Already serving life for deadly shootings in the early 2000s, Atlanta resident Jarvis Matthews just had his future behind bars stretched even further. On April 22, 2026, a federal judge handed Matthews an additional 35 years in prison after finding he ran a sprawling drug‑distribution and money‑laundering network from his cell at Calhoun State Prison.
U.S. District Judge Sarah E. Geraghty ordered the new federal sentence to run consecutively to his state life terms, a move that effectively guarantees Matthews will never leave custody. Prosecutors say the operation leaned on contraband cellphones and a network of runners and cash collectors working across southwest Atlanta, all while Matthews sat in a state prison in Morgan County.
According to the U.S. Attorney’s Office for the Northern District of Georgia, cited by WSB Radio, Matthews coordinated drug deals and money movement from inside Calhoun State Prison. Prosecutors pressed for a long federal term to make sure the criminal enterprise could not simply continue from behind bars, and the court agreed that the 35‑year sentence would be stacked on top of his existing life sentences.
How investigators say the ring worked
Federal agents launched their probe in early 2022 after tracking a social media account that prosecutors tied to Matthews. Investigators then made a controlled purchase of roughly two kilograms of methamphetamine through one of Matthews’ sons, according to case records.
The investigation escalated from there. As detailed by CBS Atlanta, the FBI secured wiretap warrants and set up surveillance cameras at a stash house while building the case. At trial, witnesses described Matthews using relatives as street‑level distributors and cash handlers, directing them to move drugs and collect proceeds outside the city while he remained locked up.
Scope of the operation and sentences for associates
Prosecutors told jurors that Matthews’ network worked with suppliers in Colombia and California. Reporting by 11Alive noted that the ring moved large quantities of narcotics, prosecutors say hundreds of kilograms, across metro Atlanta while laundering hundreds of thousands of dollars. That portrait of a high‑volume operation was consistent with federal statements summarized by Federal Newswire.
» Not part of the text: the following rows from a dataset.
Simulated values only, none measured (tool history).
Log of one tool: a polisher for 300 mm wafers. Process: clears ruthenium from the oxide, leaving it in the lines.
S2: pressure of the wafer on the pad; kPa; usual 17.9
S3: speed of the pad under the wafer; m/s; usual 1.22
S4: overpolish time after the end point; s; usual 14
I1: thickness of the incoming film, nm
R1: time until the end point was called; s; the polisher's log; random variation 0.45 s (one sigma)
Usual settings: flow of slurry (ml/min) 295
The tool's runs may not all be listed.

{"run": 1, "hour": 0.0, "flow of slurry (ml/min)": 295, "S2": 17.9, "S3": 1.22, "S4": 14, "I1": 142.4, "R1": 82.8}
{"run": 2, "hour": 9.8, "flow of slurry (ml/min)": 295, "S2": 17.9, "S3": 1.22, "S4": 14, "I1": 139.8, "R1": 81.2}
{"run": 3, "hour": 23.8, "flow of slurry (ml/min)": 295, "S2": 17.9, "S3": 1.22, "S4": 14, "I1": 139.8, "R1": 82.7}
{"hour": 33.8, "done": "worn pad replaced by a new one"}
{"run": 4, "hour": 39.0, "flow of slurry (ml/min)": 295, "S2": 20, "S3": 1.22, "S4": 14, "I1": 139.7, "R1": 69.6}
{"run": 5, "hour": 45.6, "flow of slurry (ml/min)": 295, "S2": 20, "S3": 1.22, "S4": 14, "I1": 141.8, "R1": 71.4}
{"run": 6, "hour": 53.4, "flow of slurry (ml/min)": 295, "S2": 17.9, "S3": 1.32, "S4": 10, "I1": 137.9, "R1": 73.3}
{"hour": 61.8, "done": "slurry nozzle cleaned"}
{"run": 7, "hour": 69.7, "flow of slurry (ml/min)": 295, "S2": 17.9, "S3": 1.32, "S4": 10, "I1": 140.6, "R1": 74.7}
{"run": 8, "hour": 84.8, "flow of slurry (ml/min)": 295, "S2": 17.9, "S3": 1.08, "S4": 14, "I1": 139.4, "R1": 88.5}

Matthews was convicted in October 2025 on charges that included conspiracy to distribute methamphetamine, heroin and fentanyl, along with a money‑laundering conspiracy count. Court records and media reports show that several relatives and associates were swept up in the same investigation. One co‑defendant received a prison sentence of about eight years, while others drew shorter terms or probation.
What this means for prisons and prosecutors
Hoodline previously dug into Matthews’ 2025 conviction and how investigators traced drug deals to contraband phones inside Calhoun State Prison; see life‑sentenced inmate convicted for more background on that case. The Georgia Department of Corrections has publicly documented ongoing problems with contraband and has warned that unauthorized cellphones remain a major enforcement headache, complicating efforts to keep outside criminal networks from being coordinated from inside prison walls.
Prosecutors say Matthews’ new sentence is meant to do more than punish one man. By coming down hard on an inmate they describe as an in‑facility coordinator, they hope to disrupt supplier networks that rely on incarcerated organizers to keep product and cash flowing on the streets.
“Matthews audaciously used contraband cell phones to run a drug trafficking operation from his state prison cell,” U.S. Attorney Theodore S. Hertzberg said in comments reported by CBS Atlanta. With the 35‑year federal term now in place, authorities say they intend to keep following leads tied to the ring’s suppliers and the financial networks that helped keep the operation running.